Just about a week after being one of the targets of
Damon Albarn's rant about do-gooders, Sir Bob Geldof received yet another legitimate accolade for his humanitarian work.
The Holocaust Museum in Houston, Texas presented Geldof with their Lyndon Baines Johnson Moral Courage Award for his work on poverty and related issues. Geldof explained that he didn't plan on a second career in this field, but since it has happened his plans are to
continue on:
"This is not what I anticipated," he said of his second career. "I thought I'd do what I could do, and that would let me off the hook. But it didn't. Something was unleashed, and I just had to ride that wave to its logical conclusion. We haven't reached the conclusion yet."
Indeed, the work for everyone has just begun in this area. Sub-Saharan Africa, the part of the continent south of the Sahara Desert, is a prime example of a place in need of the work Geldof and others have spurred.

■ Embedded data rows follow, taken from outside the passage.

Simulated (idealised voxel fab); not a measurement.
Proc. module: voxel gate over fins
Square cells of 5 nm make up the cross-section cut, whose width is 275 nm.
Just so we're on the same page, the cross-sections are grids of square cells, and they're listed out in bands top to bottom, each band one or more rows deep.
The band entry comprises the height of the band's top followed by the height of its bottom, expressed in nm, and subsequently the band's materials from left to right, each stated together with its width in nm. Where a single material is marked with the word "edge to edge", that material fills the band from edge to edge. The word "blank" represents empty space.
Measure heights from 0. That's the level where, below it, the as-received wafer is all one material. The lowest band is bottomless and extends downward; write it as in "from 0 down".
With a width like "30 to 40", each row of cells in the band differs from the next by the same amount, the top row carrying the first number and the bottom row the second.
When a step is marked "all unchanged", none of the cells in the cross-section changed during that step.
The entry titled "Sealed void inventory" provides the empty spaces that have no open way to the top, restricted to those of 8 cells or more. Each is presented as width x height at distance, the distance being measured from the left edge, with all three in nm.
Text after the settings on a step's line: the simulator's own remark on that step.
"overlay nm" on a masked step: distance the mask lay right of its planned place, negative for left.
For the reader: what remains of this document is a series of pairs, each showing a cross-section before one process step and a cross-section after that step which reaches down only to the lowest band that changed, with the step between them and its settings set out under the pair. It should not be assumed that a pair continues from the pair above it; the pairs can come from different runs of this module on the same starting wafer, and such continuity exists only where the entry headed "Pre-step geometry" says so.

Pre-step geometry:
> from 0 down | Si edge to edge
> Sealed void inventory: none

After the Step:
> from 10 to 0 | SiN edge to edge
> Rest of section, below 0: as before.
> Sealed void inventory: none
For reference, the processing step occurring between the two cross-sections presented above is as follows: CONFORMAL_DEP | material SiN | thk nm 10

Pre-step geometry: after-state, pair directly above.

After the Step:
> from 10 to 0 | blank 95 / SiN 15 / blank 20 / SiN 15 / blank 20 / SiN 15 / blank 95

According to DATA, seventy percent of its people live on less than $2 a day, 200 million go hungry every day. This year at least a million Africans, most of them young children, will die of malaria and two million will die of AIDS.
Some will continue to say there's nothing we can do or its "not my problem." That's the easy way out. It takes courage to stand up and say we can make change and even more courage to do something about it. Geldof has certainly done that.